You may not know this, but in the restaurant business it is common protocol that you are to greet customers within 2-3 minutes of them being seated and you are to take someone's drink order no later than 7 minutes after they've been seated. I tried to find a reputable source online to back this up, but since our DSL has been down for 2 days, and the amount of time it would take to do that...well, it would have put off posting this at least one more day and I didn't want to do that, so I can only say that someone who owned a restaurant told me this once, so it may not be industry-wide knowledge, but it oughta be.

In our case? 15 minutes since we'd been seated before we were even acknowledged (which should have been my first clue.) Finally, a heavy-set young girl walked by and began cleaning the high-top table next to us. She was about 5 feet tall and was wearing a MINI. SKIRT. George and I exchanged a look. Well...more of a wince, really, then went back to our menus, where I spent time wondering WHY so many chubby girls have this idea in their heads that if they can pack themselves into the same clothes that the waif-like girls wear, then people will suddenly think that they're 60 pounds thinner than they actually are, and will suddenly treat them like a super-model?? Reeeeeally bugs me.

After a few minutes the girl, whose back was to us, turned and (without cracking even a hint of a smile) said: "Y'all wanna order er whut?" Ohhhh, and there goes clue number 2, but did I get up and leave? 'Course not.

She huffs a bit and comes to our table. Since we'd been there so long, we'd had time to decide on what we wanted to eat, in addition to our drinks, so we gave her the whole order. She wrote it down as though she spoke English, which was foolish of me to assume.
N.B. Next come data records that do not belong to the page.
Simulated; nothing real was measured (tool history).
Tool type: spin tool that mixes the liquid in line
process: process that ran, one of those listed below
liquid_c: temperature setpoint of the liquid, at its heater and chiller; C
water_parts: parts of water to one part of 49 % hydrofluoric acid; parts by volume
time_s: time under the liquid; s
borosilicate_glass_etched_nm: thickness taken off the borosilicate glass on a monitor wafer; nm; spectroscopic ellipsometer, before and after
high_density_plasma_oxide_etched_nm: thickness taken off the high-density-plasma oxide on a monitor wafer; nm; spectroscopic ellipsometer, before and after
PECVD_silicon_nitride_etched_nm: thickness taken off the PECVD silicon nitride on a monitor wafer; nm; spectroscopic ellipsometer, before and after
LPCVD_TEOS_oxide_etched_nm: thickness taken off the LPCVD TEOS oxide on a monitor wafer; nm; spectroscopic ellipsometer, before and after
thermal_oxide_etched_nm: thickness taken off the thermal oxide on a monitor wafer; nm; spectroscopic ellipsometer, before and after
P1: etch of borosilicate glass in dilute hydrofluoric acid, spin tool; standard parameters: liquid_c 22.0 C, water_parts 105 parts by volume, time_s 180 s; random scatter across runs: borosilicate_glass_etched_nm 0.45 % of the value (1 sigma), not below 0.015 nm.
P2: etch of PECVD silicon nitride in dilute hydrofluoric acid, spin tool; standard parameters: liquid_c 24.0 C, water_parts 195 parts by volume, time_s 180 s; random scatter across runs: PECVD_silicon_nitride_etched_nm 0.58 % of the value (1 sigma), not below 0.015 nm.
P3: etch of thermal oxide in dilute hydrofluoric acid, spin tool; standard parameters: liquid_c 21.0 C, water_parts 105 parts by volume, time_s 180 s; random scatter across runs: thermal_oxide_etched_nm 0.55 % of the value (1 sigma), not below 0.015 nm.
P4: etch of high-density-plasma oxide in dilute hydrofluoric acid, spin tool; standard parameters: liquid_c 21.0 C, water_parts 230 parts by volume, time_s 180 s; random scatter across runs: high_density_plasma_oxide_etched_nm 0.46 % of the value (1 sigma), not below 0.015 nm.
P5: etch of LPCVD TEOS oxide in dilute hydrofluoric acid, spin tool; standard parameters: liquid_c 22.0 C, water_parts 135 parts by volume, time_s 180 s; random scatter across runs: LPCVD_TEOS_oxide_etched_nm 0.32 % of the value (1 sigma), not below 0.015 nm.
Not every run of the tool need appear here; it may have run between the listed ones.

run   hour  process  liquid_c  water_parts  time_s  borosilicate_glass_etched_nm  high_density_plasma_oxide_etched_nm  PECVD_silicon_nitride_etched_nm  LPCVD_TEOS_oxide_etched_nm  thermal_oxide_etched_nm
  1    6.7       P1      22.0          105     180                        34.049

Gracie: "We'd like the queso dip appetizer, and I'd like a sprite, a cheeseburger with cheddar cheese, no lettuce, no tomato, no pickles, mayo on the side, and french fries, please.

George: "I'd like a roast beef sandwich with fries, and a coke to drink, please."

Mini-Skirt Fool: "Okay...." *Paaaaause...turns to walk away and then looks only at me and says...* "Hey...joo want the queso appetizer with your meal or before?"

Sigh. Yep, I'm such a cow that I need a full lunch AND a full appetizer. And don't you DARE think about sharin' that with my husband! He even TRIES to take a bite o' that cheesy goodness and he'll draw back a NUB I tell ya!

Course...that's not what I said. Instead I was nice. I said "WE would like it as an appetizer...before our food comes, thanks." And I smiled sweetly at her. I said the snotty comment to George after she'd walked away. I didn't need spit in my food.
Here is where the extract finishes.